Montana Attorney General Austin Knudsen sent a formal warning letter Thursday to Gallatin County Attorney Audrey Cromwell, demanding she reverse what he called an unlawful policy that effectively shuts Immigration and Customs Enforcement out of the county’s criminal justice data system.
Knudsen gave the county until Monday to take corrective action and confirm compliance with state law, or face potential civil enforcement under Montana’s ban on sanctuary policies.
“Let me be clear: Montana is not California,” Knudsen wrote to Cromwell. “This state does not embrace policies that isolate law enforcement partners or undermine the enforcement of duly enacted federal law.”
The dispute centers on an October email from a Cromwell aide to county law enforcement officials, obtained by Fox News, which stated the Gallatin County Attorney’s Office “does not legally recognize Immigration and Customs Enforcement (ICE) as a law enforcement agency entitled to receive Confidential Criminal Justice Information (CCJI).” The email told county officials that “ICE is only entitled to public documents.”
“I write in response to your office’s determination that [ICE] is not a ‘criminal justice agency’ entitled to receive CCJI absent a court order. Your policy is legally incorrect and inconsistent with both Montana law and governing federal statutes,” Knudsen wrote. “Montana law defines the term ‘criminal justice agency’ as a matter of statute, not local discretion.”
He told Cromwell it is not within the authority of an individual county prosecutor to unilaterally narrow that definition. ICE, Knudsen wrote, “plainly meets” the statutory definition of a criminal justice agency under Montana law, and Gallatin’s interpretation “endangers public safety” by limiting information sharing with federal agents.
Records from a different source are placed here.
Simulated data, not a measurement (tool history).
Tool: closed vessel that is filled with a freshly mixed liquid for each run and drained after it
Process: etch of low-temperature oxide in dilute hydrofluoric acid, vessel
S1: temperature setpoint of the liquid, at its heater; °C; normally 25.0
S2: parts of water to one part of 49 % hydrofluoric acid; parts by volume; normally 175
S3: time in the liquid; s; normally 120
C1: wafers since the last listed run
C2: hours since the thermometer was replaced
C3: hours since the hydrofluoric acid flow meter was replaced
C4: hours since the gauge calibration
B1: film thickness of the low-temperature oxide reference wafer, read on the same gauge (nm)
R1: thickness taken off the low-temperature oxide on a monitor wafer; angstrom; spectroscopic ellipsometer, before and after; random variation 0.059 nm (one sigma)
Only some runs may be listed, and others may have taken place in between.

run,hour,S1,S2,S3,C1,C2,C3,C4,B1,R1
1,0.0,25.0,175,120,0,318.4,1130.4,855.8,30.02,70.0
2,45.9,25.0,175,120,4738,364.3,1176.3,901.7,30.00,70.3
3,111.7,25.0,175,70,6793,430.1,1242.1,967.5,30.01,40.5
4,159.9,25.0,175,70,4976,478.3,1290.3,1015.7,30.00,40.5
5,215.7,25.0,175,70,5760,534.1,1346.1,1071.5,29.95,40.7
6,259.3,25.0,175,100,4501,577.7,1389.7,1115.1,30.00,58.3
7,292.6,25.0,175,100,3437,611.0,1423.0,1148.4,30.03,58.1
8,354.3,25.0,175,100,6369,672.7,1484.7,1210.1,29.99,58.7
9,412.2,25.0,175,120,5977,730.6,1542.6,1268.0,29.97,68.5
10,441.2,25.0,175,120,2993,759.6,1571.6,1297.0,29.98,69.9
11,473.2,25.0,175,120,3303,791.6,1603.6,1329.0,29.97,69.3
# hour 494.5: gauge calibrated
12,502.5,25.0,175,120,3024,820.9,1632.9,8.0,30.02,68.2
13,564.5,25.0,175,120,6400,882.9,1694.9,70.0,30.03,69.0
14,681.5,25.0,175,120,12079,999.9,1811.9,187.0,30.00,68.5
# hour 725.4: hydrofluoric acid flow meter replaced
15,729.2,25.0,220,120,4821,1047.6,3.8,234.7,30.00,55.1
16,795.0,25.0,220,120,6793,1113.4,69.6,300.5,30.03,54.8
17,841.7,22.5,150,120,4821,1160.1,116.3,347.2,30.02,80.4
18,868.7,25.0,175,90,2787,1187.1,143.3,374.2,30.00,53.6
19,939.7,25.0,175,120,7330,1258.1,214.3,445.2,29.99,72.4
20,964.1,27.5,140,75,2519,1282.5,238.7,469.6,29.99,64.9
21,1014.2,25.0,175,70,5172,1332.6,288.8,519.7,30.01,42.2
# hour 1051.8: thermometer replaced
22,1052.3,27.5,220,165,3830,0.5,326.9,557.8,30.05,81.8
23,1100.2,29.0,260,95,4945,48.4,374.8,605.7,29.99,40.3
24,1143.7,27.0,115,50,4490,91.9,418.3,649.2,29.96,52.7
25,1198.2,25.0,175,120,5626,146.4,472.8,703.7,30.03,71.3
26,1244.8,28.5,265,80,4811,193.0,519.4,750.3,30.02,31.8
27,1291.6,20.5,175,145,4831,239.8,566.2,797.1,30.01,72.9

Knudsen also accused the county of engineering the restriction deliberately. The policy, he said, “resembles a ‘sanctuary’ policy in practice, if not in name” and constitutes “a deliberate effort to limit cooperation with federal immigration authorities while avoiding explicit acknowledgment.”
Montana banned sanctuary cities in 2021 under Republican Gov. Greg Gianforte. The law empowers the attorney general to investigate alleged violations and pursue civil action against any state agency or local government that refuses to comply.